2 October 2018 — National Security Archive
Clinton Presidential Library Releases Memcons and Telcons of the 1990s
“We’ll build the partnership on the basis of our friendship, yours and mine, and we’ll do so for the sake of world peace”
“I understand your point Bill, and I will act as you suggest I should, especially since this is part of past practice established between you and me, and it has never failed us in the past” (Yeltsin to Clinton, September 12, 1998)
National Security Archive Electronic Briefing Book No. 640
Washington, D.C., October 1, 2018 – President Bill Clinton saw Russian leader Boris Yeltsin as indispensable for promoting American interests following the collapse of the Soviet Union, often prompting him to take controversial steps to ensure Yeltsin’s political survival, according to top-level memoranda of conversation just released from the Clinton presidential library.
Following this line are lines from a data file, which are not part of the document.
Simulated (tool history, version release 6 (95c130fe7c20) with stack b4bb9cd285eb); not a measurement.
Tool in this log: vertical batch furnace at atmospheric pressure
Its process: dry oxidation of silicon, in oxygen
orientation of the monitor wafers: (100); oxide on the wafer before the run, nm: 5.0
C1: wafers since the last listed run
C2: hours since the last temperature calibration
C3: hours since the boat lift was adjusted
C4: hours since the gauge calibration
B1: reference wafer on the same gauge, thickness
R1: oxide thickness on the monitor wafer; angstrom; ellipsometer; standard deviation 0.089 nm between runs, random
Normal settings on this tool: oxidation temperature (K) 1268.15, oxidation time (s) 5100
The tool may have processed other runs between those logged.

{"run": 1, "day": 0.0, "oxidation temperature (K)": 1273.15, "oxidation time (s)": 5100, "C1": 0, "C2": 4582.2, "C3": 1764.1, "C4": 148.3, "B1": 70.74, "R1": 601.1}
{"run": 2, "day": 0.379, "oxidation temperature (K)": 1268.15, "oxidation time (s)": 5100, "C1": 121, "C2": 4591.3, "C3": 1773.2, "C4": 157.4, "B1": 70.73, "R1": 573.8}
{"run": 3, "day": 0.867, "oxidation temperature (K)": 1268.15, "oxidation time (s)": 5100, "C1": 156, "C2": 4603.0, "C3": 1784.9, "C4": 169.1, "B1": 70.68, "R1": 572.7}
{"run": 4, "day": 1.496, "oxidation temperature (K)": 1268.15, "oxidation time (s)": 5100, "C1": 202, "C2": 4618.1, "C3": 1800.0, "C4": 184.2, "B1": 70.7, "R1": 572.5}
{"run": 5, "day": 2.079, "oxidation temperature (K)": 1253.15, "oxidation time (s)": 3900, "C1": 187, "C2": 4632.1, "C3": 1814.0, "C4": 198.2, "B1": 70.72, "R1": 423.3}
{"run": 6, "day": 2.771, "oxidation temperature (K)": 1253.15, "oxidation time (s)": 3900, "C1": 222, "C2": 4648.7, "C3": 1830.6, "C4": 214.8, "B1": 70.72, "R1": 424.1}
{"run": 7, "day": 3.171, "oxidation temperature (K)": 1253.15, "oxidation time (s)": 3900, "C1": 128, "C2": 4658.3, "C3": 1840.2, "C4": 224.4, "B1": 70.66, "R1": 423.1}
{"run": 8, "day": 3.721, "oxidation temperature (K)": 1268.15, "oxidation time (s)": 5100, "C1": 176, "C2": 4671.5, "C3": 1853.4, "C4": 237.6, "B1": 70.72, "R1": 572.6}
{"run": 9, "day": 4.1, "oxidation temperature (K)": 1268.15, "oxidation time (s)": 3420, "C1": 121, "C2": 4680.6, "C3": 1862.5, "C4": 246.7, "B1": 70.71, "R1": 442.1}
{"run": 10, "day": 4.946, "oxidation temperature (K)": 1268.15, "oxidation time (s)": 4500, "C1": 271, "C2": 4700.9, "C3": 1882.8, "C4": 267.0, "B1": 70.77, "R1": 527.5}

Clinton believed backing Yeltsin personally was necessary to ensure Russian stability and market reform, which he privileged over the development of democracy in the former Soviet republic, a careful reading of the presidential memcons shows. These priorities led to the U.S. tolerating election irregularities, and doing little to oppose Yeltsin as he empowered oligarchs and installed Vladimir Putin as his successor, among other consequences.
The new records confirm the Bill-Boris camaraderie was genuine but also masked a complex relationship and ultimately an uneven partnership that reflected the diametrically opposite political and economic trajectories of their two nations in the 1990s.